Not long ago I heard a story about an hotel in the far east, in which whenever a returning customer walks in, the concierge would greet him/her “Welcome back, it’s so good to see you again!”. Sure, it’s a very nice gesture to think that I actually meant something to this hotel staff and they actually care for me. Does it matter that they used a very simple trick to do that? Essentially taxi driver in that city were informed they’ll be tipped accordingly if they could engage a conversation with the customer during the ride and inquire whether s/he’s a returning customer. If so, the driver will carry the person’s luggage and place it on the left of the main door. This will give the concierge the agreed sign and s/he’ll take it on from there.
The concierge doesn’t really remember the customer. S/he cheats. But from the customer’s point-of-view, it doesn’t matter (well, as long as the farce isn’t revealed of course).
So let’s imagine running a coffee-to-go place, called “The Little Things” that has face-identifying camera (everyone has CCTC already, nothing new in that) and it tag a name to each customer’s face when the person makes its first order. The second time the person will return the barista would greet him with cheerful “Good Morning, Phteven, would you like your usual?”. The system would quickly learn to identify a customer who likes to vary their order whenever they order around lunch, for example, but keep their morning coffee the same every day. The system would also not simply connect any barista, rather then a particular barista – because It’s kinda creepy when a stranger knows your name and your personal preferences. I would like the customer to identify the barista serving him and bond with him/her personally, just as the barista should bond with customer. Baristas should not be faceless.
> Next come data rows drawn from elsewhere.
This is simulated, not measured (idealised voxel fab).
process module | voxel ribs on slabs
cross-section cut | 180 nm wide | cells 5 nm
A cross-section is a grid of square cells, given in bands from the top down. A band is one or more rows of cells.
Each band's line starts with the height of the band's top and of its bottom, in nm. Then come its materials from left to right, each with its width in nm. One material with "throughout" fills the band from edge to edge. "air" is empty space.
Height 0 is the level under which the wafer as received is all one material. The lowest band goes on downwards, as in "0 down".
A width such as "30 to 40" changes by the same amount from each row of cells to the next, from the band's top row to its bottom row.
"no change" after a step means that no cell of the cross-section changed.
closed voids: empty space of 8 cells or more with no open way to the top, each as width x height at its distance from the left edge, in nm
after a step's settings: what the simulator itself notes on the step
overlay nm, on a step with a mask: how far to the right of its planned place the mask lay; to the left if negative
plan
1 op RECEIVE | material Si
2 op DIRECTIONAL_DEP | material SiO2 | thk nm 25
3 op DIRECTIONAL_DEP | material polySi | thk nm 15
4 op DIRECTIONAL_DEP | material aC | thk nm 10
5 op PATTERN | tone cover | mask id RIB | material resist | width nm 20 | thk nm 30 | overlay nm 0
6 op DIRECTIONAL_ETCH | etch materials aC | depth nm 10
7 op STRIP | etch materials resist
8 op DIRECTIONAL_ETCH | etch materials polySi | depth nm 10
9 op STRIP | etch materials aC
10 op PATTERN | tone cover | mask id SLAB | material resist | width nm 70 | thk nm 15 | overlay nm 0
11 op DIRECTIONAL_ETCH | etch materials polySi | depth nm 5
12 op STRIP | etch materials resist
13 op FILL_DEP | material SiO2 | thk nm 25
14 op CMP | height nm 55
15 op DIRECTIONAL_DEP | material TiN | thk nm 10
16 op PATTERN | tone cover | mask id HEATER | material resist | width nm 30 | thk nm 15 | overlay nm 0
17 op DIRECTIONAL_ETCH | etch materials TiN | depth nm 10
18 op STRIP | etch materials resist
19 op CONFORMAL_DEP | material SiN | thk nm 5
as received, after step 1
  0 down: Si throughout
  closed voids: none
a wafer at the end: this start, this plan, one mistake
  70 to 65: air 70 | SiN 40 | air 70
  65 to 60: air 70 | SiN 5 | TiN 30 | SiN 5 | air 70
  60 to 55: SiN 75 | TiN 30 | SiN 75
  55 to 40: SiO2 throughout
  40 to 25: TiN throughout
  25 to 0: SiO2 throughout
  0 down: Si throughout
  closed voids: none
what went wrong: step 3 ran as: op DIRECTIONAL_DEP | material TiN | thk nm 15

The official policies of this café is that customers don’t get any special preferences. However, whenever’s possible, and that should be for the vast majority of the times, the barista would secretly provide the customer with an extra treat (for free, of course) – an extra cookie, or additional whipped cream or a coupon for free coffee on his/her next visit. If possible to inform the customer, s/he’ll do so in a whisper-amongst-friends, or just a wink, or with a personal note on the coupon or the receipt. The idea is to give the customer the impression he has a real interpersonal relationship with the barista, if not actually having such relationship.
But what happens when the farce is exposed? When the customer demands a certain benefit that exceeds the a reasonable proportion? Well, plausible deniability is always important- As mentioned above, the official rules are that no benefits should be given, but I’d hate to lie, especially in the face of the customer – but I can easily bend the truth – If employees are being entitled and encouraged to benefit their friends, yet are required not to publicly admit so; and we use technology to help the baristas become friendlier with the general corpus of customers – we can easily have a scenario in which this negligible benefit we’re providing our employees will serve to give almost every a customer a feeling of belonging as the songs goes – “Sometimes you want to go, where everybody knows your name, and they’re always glad you came”. I’d sure love to go such a place.